As you cross into Clayton County, there is a black and yellow sign warning you about the possibility of deer crossing for the next five miles. The first time I read it I laughed out loud. I think there should be such a sign at all entries into Georgia. "We're glad Georgia is on your mind. Watch for deer. We're not kidding."

Don't get me wrong. I love deer. More specifically, I guess, I love venison. Nothing like a big ole slab of deer roasted just right and hot on a plate. Now that's good eats, to quote my favorite television cook, Alton Brown. I'd rather see deer on a plate than deer in my headlights, I can tell you that.

Until 1998, I had always counted myself fortunate that I never collided with a deer. I'd sit and listen to other drivers bemoan the fact they "hit another deer," smugly satisfied that I am too good a driver to befall that fate. I worked from 1988-1997 in Jones and Twiggs counties (read "rural"), where the deer and their families play, so I saw hundreds of the four-legged fender-benders along the side of the road as I traveled between the two counties. I never met one in the road and felt I was gifted.

Almost a year after I left the paper in Jones County, I was driving through late, after midnight, from Macon to South Carolina where my folks live. I was heading up Highway 129 in front of an 18-wheeler, which was so close behind me, I could have read a book by the headlights. So when I prepared to round a curve at the county line with Putnam and saw the deer in the roadway, I couldn't really brake hard. I slowed and hit my horn. The deer, which was facing west and could have pranced right off the road without encountering me, instead turned east and ran right in front of my car. Fortunately, I had slowed enough so that the deer almost gently slid onto my roof and off the driver's side onto the highway. The impact on my end was minimal. My air bag didn't even deploy.

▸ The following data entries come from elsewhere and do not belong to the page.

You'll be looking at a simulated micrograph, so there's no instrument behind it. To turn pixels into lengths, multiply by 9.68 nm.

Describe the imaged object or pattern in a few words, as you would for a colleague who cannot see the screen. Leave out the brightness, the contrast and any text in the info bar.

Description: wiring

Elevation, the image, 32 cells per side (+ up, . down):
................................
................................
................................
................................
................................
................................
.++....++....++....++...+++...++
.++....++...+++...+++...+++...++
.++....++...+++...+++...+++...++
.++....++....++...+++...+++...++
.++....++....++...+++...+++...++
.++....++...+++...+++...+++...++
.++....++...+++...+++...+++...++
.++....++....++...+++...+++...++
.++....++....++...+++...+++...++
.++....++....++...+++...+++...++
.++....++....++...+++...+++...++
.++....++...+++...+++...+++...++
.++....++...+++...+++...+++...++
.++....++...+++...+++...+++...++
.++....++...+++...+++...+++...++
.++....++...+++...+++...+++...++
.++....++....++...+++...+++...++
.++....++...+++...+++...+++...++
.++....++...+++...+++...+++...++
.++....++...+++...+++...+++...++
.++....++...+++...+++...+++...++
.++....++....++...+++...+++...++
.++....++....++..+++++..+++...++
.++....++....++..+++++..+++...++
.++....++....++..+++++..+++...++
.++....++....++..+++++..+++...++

I eased off the road. The trucker, naturally, just kept going. Didn't check to see if I was OK or even needed help. He left me in that remote area, alone and stranded. I couldn't believe it. Aren't there some rules of the road here? Didn't he at least have a moral obligation to see if I was OK or needed help? I guess he didn't think so. He didn't even call to send help my way.

Of course, I was in such a remote area that my cell phone wouldn't work. I went to use the pay phone outside the closed convenience store and couldn't get through. It was like a nightmare I have had before where I needed to make a call and keep getting a buzzing on the line or the buttons don't work.

Anyway, I finally just got an operator who called the Jones County Sheriff's Department. It was the department I knew well, from Sheriff Butch Reece to road deputies to investigators to radio dispatchers. I was never so happy to hear Ed Barbee's voice when he answered the phone. He sent out Deputy Melvin Johnson, again, an old buddy.

Melvin is also a shade tree mechanic so he checked out my car while he wrote up a report for my insurance. He said it was OK to continue driving, so I went on my way to Mom's. The hood was just smashed down like an elephant had taken a seat.

What surprised me was how mad I was at the deer. If the stupid animal had just ran off the road, he'd still be alive and I wouldn't have to put my car in the shop for 10 days while I drove a rental. Whenever I pass that same way now, I always curse the deer and long for some venison stew.